It is essential for us to establish strong links and work in partnership with Mainstream/International/Complementary Schools, educators, the healthcare sector, non-profit organisations, community groups and other key agencies interested in bilingualism/multilingualism in London. Recent research has shown that bilinguals’ experience of dealing with two languages can have cognitive advantages in specific domains and that literacy skills and strategies learned in one language transfer to the other.
One of our key objectives is to bridge the gap between researchers and the wider London community by disseminating recent research findings, which highlight the cognitive, educational, and social advantages associated with the experience of acquiring two or more languages in childhood, including the importance of maintaining the child’s home language(s).
Meet Our Team
Froso Argyri's (UCL Institute of Education, Centre for Applied Linguistics & Psychology and Language Sciences) research focuses on the language development of children who are exposed to more than one language from birth or later on. She is investigating the role of various factors in bilingual/second language acquisition in children, e.g., How does age of first exposure to one or more languages affect language development? What is the role of the amount and quality of input bilingual/multilingual children receive in different contexts? She is also interested in the cognitive effects of bilingualism, the acquisition of literacy skills in two languages (biliteracy), the language development of bilingual children with developmental disorders, as well as in heritage/home language development and maintenance. Froso is a mother of two trilingual children acquiring Greek, Icelandic and English.
Dr Merle Mahon (UCL Psychology and Language Sciences) has expertise in the bilingual language development of children who have special educational needs (in particular, children who have hearing impairment). She has based much of her work in the London Boroughs of Newham, Tower Hamlets, Camden and Islington.
Li Wei holds a Chair in Applied Linguistics at the UCL Institute of Education. His research interests are in language development of bilingual and multilingual children, family language policy, and creativity and criticality of bilingual and multilingual language users.
|Kea Young is an Executive Officer in the Division of Psychology and Language Sciences. She is the Web Editior and Finance Administrator for UCL BiLingo. Kea is the mother of two children acquiring English and Japanese.|
Roberto Fillipi is the Director of the Multilanguage & Cognition Lab, part of the Centre for Language, Literacy and Numeracy: Research and Practice at UCL. His main research interest is on multiple language acquisition and cognitive development. Roberto's current research projects investigate the effects of multi-language acquisition on executive function, memory and metacognitive processing across the life span, using a convergence of methodologies, including Magnetic Resonance Imaging (MRI).
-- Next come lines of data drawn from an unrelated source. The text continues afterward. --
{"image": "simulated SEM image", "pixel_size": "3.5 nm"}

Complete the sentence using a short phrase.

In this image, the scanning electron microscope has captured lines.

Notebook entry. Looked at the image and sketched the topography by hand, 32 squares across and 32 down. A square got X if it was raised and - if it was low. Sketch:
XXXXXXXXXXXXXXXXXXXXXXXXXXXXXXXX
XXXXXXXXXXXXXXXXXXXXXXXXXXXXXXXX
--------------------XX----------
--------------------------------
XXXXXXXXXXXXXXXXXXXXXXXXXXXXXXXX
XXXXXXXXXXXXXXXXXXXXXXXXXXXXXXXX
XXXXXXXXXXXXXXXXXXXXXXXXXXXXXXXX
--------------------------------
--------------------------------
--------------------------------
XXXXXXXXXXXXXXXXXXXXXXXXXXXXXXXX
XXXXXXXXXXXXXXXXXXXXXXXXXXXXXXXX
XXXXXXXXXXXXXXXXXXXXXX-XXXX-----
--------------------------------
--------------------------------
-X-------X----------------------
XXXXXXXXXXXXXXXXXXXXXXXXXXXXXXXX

Dina Mehmedbegovic currently works as a lecturer on a range of PGCE, MA and doctoral programmes at UCL Institute of Education, London. Her research focuses on attitudes to bilingualism/multilingualism, minority languages and positioning of languages in relation to dominance, political power and language disappearance. Her previous roles include: deputy director of the London Education Research Unit (2009 -11) and editor of the IOE publication the London Digest, with the brief of generating and sharing knowledge on key educational issues in London and global cities generally. She has also worked as a consultant for City of Westminster Local Authority and a teacher in inner London schools.
|Ana Pellicer-Sanchez is Senior Lecturer in Applied Linguistics and TESOL and the UCL Institute of Education. Her research focuses on second language acquisition, with particular interest in the development of vocabulary in a first and second language. Her current research examines the process of reading in a second language and its relation to vocabulary knowledge.|
Andrea Revesz is a Senior Lecturer in Applied Linguistics at the UCL Institute of Education. Her research interests lie in the areas of second language acquisition and second language instruction. In particular, she does research on the roles of pedagogic tasks, input and interaction, and individual differences in instructed second language development. She is also interested in the cognitive processes underlying second language writing, speaking and listening performance. Andrea is a mother of two bilingual children acquiring English and Hungarian.